7. In the case in the judgment reported in AIR 1990 Bom 170 the judgment did not reveal that the documents filed by the plaintiff before the foreign Court were considered as the same was rendered only on the basis of the plaintiff's pleadings without going into the controversy between the parties after the defendant did not appear at the time of the hearing of the suit to defend the case. In the instant case, we find that evidence is not adduced by the plaintiff and the judgment also does not disclose that the same is given on the basis of the plaintiff's pleadings. Even if the same had been made on the basis of the plaintiff's pleadings without considering the documents and the evidence adduced by the plaintiff and without going into the controversy between the parties, the same would not have been a judgment given on merits. If leave could not have been granted for the execution of the judgment, that was sought to be executed in the case before this Court in the judgment reported in AIR 1990 Bom 170, it goes without saying that prima facie the judgment in the instant case may not be capable of execution in Courts in India. The plaintiff- bank would not have been entitled to the prayers made in the notice of motion on the basis of the Swiss judgment.

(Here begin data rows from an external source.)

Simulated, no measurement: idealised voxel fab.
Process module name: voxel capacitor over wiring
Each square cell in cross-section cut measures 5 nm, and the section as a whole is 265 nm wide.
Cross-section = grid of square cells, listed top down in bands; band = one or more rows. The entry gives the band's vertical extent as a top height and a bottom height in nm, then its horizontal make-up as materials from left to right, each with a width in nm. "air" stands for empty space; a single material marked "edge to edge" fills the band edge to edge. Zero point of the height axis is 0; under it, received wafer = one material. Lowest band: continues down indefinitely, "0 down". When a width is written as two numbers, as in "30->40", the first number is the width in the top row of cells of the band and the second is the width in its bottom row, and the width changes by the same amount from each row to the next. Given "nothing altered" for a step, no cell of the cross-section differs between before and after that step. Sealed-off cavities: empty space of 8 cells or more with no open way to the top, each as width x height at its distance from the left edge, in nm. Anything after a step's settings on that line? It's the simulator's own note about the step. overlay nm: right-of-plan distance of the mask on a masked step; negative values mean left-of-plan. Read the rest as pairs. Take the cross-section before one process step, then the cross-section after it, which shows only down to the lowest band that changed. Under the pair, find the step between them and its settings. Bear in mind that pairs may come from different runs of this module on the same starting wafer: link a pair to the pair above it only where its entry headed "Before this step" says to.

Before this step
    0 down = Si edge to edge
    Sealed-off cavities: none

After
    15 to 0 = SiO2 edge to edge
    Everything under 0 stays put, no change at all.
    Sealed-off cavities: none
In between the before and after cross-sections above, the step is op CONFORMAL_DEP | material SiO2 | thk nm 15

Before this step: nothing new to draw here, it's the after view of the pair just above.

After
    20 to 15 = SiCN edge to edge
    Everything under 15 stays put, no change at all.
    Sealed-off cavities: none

8. In the result, the appeals are allowed. The order of the learned Single Judge dated 04.08.2017 is hereby set aside. The prayers made in the notice of motion stand rejected. In the circumstances of the case, there would be no order as to costs.

9. At this stage, the learned counsel for the respondents seeks the continuation of the ad-interim relief granted by this Court on 18.01.2012 as also the continuation of the order of the learned Single Judge in para 18 of

(24&34) APP 380-17

the order appealed against for eight weeks.

The prayer made by the counsel for the respondent-bank is strongly opposed by the learned counsel for the appellants.

However, in the circumstances of the case, since the ad interim relief is operating in favour of the respondent-bank from 18.01.2012, we continue the same only for a period of eight weeks. We however reject the prayer made by the counsel for the respondent-bank to continue the relief granted for the first time by the order appealed against, pertaining to the bank accounts as the same was granted only after deciding the notice of motion. The Prothonotary and Senior Master is directed to return the envelops submitted by the appellants after the completion of eight weeks, if no interim relief is granted to the respondent-bank till then.

Order accordingly.

       [SARANG V. KOTWAL, J.]                 [SMT. VASANTI A. NAIK J.]